For each Unopposed action, the GM sets a Difficulty Level (Fair is the most common) and announces which trait should be rolled against. If no Skill seems relevant, choose the most appropriate Attribute. If there is a relevant Skill, but the character is untrained in it (it’s not listed on his character sheet), then use the default: usually Poor.
If a high attribute could logically help an untrained skill, set the default at Mediocre. For example, a character wishes to palm some coins without being observed. The GM says to use Sleight of Hand skill, but the character is untrained in Sleight of Hand. The player points out that the character’s Dexterity attribute is Superb, so the GM allows a default of Mediocre Sleight of Hand for this attempt.
The player then rolls against the character’s trait level, and tries to match or surpass the Difficulty Level set by the GM. In cases where there are degrees of success, the better the roll, the better the character did; the worse the roll, the worse the character did.
In setting the Difficulty Level of a task, the GM should remember that Poor is the default for most skills. The average trained climber can climb a Fair cliff most of the time, but the average untrained climber will usually get a Poor result. In the example in Section 3.2 (Nathaniel shooting at an archery target), if the target is large and close, even a Mediocre archer could be expected to hit it:
Mediocre Difficulty Level. If it were much smaller and farther away, perhaps only a Great archer could expect to hit it regularly: Great Difficulty Level. And so on.
Example of setting Difficulty Level: Two PCs (Mickey and Arnold) and an NPC guide (Parri) come to a cliff the guide tells them they have to climb. The GM announces this is a difficult, but not impossible, cliff: a Good Difficulty Level roll is required to scale it with no delays or complications. Checking the character sheets, they find that Parri’s Climbing skill is Great and Mickey’s is Good.
Arnold’s character sheet doesn’t list Climbing, so his skill level is at default: Poor.
Parri and Mickey decide to climb it, then lower a rope for Arnold.
Parri rolls a +1 result: a rolled degree of Superb. She gets up the cliff without difficulty, and much more quickly than expected.
Mickey rolls a -1, however, for a rolled degree of Fair. Since this is one level lower than the Difficulty Level, he’s having problems. Had Mickey done Poorly or even Mediocre, he would perhaps have fallen or not even been able to start. Since his rolled degree is only slightly below the Difficulty Level, though, the GM simply rules he is stuck half way up, and can’t figure out how to go on. Parri ties a rope to a tree at the top of the cliff, and lowers it for Mickey. The GM says it is now Difficulty Level: Poor to climb the cliff with the rope in place, and Mickey makes this easily on another roll.
Arnold would also need a Poor rolled degree to climb the cliff with the rope, but since his skill is Poor, they decide not to risk it.

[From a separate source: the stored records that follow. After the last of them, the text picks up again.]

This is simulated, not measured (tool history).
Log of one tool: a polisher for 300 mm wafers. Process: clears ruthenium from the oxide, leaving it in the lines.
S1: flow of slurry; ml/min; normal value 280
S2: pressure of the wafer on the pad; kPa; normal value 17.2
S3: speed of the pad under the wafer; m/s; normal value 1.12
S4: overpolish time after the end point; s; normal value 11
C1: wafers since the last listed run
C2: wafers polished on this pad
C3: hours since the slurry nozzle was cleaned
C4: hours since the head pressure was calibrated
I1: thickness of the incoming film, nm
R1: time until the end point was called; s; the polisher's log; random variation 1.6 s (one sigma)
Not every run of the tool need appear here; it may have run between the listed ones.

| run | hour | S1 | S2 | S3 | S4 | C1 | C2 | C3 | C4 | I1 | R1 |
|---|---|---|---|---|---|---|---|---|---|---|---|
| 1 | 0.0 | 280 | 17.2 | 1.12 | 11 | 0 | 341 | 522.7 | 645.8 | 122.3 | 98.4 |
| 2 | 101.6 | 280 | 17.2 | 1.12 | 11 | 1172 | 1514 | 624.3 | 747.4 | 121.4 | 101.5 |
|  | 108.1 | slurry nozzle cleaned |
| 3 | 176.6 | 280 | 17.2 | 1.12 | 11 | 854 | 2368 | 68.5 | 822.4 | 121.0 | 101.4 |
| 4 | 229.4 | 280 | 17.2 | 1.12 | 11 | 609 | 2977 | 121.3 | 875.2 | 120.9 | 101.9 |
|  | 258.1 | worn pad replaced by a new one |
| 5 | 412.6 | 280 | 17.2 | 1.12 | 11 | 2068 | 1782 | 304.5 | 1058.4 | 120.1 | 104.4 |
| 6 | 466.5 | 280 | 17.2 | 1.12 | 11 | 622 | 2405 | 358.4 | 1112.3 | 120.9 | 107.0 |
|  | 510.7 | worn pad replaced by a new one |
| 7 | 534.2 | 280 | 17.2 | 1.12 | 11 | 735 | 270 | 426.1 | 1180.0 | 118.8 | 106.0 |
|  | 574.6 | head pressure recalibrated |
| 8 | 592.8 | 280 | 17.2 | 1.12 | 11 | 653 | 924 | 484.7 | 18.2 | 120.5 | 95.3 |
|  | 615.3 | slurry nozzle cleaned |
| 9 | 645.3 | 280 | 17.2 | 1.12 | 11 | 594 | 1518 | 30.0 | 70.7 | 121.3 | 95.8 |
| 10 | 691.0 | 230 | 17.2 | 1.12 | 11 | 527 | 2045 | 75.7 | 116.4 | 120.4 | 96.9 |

Mickey and Parri have Arnold loop the rope under his arms, and pull him up as he grabs handholds along the way in case they slip. No roll is needed in this case, unless they are suddenly attacked when Arnold is only half way up the cliff. . . . (The whole situation was merely described as an example of setting Difficulty levels. In actual game play, the GM should describe the cliff, and ask the players how the characters intend to get up it. If they came up with the idea of Parri climbing the cliff and lowering a rope, no rolls would be needed at all unless, possibly, time was a critical factor, or there were hidden difficulties the GM chose not to reveal because they couldn’t have been perceived from the bottom of the cliff.) Occasionally, the GM will roll in secret for the PC. There are times when even a failed roll would give the player knowledge he wouldn’t otherwise have. These are usually information rolls.
For example, if the GM asks the player to make a roll against Perception attribute (or Find Hidden Things skill), and the player fails, the character doesn’t notice anything out of the ordinary. But the player now knows that there is something out of the ordinary that his character didn’t notice. . . . Far better for the GM to make the roll in secret, and only mention it on a successful result.